San Antonio, Texas, the city of the Alamo, was the location of the 2016 Near East Archaeological Society (NEAS) annual meeting. The meeting affords biblical archaeologists an opportunity to renew acquaintances and engage with new members. Additionally, since we are in partnership with the Evangelical Theological Society (ETS), we are part of a group of evangelicals meeting together to share our research efforts supporting the veracity of the Scriptures. Over 2,600 men and women descended on three hotels sitting on the 'Riverwalk' hosting the various meetings. Of course, walking the 'Riverwalk'-or, as many did, taking the boat tour-was definitely a must-do event for the attendees. The availability of different restaurant venues made it difficult deciding on where to get dinner. Finding a great Mexican restaurant with real Mexican food was very easy, and yes, it was definitely authentic!

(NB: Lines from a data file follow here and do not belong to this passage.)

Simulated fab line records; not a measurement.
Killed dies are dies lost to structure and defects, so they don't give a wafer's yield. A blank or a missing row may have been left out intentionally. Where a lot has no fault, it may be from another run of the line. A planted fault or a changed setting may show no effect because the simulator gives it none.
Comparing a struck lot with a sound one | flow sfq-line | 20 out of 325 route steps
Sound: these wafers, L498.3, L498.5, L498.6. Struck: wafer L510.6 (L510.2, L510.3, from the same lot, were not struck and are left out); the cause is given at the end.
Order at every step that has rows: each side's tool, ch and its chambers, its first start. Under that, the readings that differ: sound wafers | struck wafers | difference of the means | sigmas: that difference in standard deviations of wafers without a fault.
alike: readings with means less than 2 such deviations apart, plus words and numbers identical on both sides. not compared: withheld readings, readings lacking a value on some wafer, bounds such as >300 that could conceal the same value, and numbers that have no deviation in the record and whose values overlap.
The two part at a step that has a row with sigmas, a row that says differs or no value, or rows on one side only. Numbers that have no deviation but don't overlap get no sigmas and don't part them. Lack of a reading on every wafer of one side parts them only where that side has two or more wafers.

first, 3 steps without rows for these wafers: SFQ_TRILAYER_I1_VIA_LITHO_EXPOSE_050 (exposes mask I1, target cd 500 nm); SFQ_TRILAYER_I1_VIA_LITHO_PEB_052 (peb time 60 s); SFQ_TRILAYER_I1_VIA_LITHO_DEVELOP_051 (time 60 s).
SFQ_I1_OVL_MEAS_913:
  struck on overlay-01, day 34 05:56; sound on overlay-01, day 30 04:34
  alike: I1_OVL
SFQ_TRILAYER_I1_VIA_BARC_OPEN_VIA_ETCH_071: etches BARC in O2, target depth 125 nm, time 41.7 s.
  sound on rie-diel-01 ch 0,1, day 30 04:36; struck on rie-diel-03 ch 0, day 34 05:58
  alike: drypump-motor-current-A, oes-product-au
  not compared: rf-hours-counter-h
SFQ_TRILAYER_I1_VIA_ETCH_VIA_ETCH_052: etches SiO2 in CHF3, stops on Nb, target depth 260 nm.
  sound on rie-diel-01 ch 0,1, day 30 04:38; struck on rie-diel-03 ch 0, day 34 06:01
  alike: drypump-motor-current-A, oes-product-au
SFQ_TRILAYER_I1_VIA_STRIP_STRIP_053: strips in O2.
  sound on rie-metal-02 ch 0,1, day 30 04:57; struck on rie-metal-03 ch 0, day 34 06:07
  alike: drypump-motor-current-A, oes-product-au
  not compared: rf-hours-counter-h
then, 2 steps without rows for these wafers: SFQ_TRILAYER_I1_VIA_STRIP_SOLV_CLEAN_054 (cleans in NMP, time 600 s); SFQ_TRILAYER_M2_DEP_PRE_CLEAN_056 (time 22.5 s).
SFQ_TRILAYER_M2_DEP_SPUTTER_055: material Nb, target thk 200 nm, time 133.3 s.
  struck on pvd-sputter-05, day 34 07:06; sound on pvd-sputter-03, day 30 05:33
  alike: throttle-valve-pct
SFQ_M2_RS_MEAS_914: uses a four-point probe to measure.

Restaurants and great sightseeing were only a small part of the annual meeting. Over the course of three days, attendees were afforded a selection of over 500 different sessions on Scripture, theology, spirituality, philosophy, hermeneutics, etc., and, of course, biblical archaeology. There were 20 NEAS sessions presented during these hectic days, not to mention the ability to spend some time in the exhibit hall where various ministries and publishers presented their wares. Of course, there were some great bargains; in some cases, up to 60% off the regular prices (we had Black Friday early!).

The Associates for Biblical Research was well represented with Bryant Wood, Boyd Seevers, Abigail Leavitt, and Scott Stripling presenting papers, and myself serving as the program chair for the event. We had a wide range of topics. The first two sessions focused on Old Testament archaeology, while the two sessions on Wednesday focused on the meeting theme: 'The Archaeology of Worship.' The final session on Thursday afternoon was a catch-all for various miscellaneous topics. While all the presentations were informative, one of my favorites was the presentation on the route of the Ark of the Covenant during its movement from Shiloh to Jerusalem via three stops (first in the hands of the Philistines, then at Beth-shemesh, at the house of Abinadab at Kiriath-jearim, and then at Perez-uzzah and the house of Obed-edom the Gittite) prior to being taken into Jerusalem. The presentation discussed the possibility that a terminus had been built to commemorate the Ark at the three locations after the return from the control of the Philistines. This is an interesting suggestion. In another presentation, Bob Smith from Mid-Atlantic Christian University showed us a beautiful icon from the second century of a pilgrim carrying a book, probably a Bible.

During the annual Board of Director's (BOD) meeting we had a special presentation for Dr. Edwin Yamauchi, who is retiring from attending the meetings. The BOD, in recognition of Dr. Yamauchi's long and committed service to biblical archeology and his profession in the areas of teaching, research and service, conferred upon Dr. Edwin Yamauchi the title and position of President Emeritus.

Next year, the NEAS conference will be held in Providence, RI from November 15-17, 2017, the week before Thanksgiving. The theme for the meeting will be the 'Archaeology of Reformation in Scripture.' I hope to see many of you in the audience in Providence. RI.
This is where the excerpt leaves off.